Bill, the simple answer to your original question is that in general you
should apply the same or similar analysis for your query terms as you do
with your indexed data. In your specific case the Query.toString is
generating your unanalyzed terms and then the query parser is performing the
needed analysis. The real point is that you should be doing the tem analysis
before invoking "new Term". Alas, term analysis has changed dramatically
over the past couple of years, so the solution to doing analysis before
generating a Term/TermQuery will vary from Lucene release to release.
We really do need a wiki page for Lucene term analysis.
-- Jack Krupansky
-----Original Message-----
From: Bill Chesky
Sent: Friday, August 03, 2012 9:19 AM
To: simon.willna...@gmail.com ; java-user@lucene.apache.org
Subject: RE: Analyzer on query question
Thanks Simon,
Unfortunately, I'm using Lucene 3.0.1 and CharTermAttribute doesn't seem to
have been introduced until 3.1.0. Similarly my version of Lucene does not
have a BooleanQuery.addClause(BooleanClause) method. Maybe you meant
BooleanQuery.add(BooleanClause).
In any case, most of what you're doing there, I'm just not familiar with.
Seems very low level. I've never had to use TokenStreams to build a query
before and I'm not really sure what is going on there. Also, I don't know
what PositionIncrementAttribute is or how it would be used to create a
PhraseQuery. The way I'm currently creating PhraseQuerys is very
straightforward and intuitive. E.g. to search for the term "foo bar" I'd
build the query like this:
PhraseQuery phraseQuery = new PhraseQuery();
phraseQuery.add(new Term("title", "foo"));
phraseQuery.add(new Term("title", "bar"));
Is there really no easier way to associate the correct analyzer with these
types of queries?
Bill
-----Original Message-----
From: Simon Willnauer [mailto:simon.willna...@gmail.com]

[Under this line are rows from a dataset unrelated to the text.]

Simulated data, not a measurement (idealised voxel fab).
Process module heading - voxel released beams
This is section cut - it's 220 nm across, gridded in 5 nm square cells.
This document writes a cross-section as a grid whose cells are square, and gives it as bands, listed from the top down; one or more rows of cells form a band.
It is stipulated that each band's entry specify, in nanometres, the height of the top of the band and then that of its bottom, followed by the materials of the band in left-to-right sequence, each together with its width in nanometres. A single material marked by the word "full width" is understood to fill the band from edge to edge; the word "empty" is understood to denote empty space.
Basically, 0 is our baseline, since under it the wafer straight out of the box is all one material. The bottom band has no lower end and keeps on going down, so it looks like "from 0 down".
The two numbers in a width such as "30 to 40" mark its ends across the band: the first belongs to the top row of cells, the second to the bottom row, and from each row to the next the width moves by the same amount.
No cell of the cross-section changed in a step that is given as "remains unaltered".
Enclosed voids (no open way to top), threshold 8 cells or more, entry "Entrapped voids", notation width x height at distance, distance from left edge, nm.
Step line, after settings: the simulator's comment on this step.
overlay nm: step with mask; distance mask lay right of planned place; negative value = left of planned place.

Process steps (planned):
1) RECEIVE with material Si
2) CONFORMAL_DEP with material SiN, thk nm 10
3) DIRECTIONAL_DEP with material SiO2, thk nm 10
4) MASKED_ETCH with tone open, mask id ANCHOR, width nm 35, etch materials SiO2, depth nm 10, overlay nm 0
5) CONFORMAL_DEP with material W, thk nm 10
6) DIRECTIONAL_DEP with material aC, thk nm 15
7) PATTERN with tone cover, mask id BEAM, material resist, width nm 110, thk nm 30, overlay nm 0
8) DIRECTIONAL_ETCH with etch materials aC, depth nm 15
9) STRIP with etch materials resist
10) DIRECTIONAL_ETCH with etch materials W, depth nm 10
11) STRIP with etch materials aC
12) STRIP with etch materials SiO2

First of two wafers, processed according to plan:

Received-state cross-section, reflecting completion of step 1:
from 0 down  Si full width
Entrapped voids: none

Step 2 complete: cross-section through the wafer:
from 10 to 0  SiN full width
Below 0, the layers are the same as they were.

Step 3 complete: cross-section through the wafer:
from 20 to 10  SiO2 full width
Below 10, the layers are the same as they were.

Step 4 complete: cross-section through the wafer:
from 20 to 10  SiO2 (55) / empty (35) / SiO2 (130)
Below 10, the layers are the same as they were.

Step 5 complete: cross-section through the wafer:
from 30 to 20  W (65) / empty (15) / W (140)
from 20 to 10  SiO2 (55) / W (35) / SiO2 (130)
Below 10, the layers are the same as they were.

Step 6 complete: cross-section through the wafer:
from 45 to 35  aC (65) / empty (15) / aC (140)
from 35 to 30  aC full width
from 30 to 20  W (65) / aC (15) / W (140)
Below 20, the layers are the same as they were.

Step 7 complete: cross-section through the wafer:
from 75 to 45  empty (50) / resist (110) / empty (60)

Sent: Friday, August 03, 2012 3:43 AM
To: java-user@lucene.apache.org; Bill Chesky
Subject: Re: Analyzer on query question
On Thu, Aug 2, 2012 at 11:09 PM, Bill Chesky
<bill.che...@learninga-z.com> wrote:
Hi,
I understand that generally speaking you should use the same analyzer on
querying as was used on indexing. In my code I am using the
SnowballAnalyzer on index creation. However, on the query side I am
building up a complex BooleanQuery from other BooleanQuerys and/or
PhraseQuerys on several fields. None of these require specifying an
analyzer anywhere. This is causing some odd results, I think, because a
different analyzer (or no analyzer?) is being used for the query.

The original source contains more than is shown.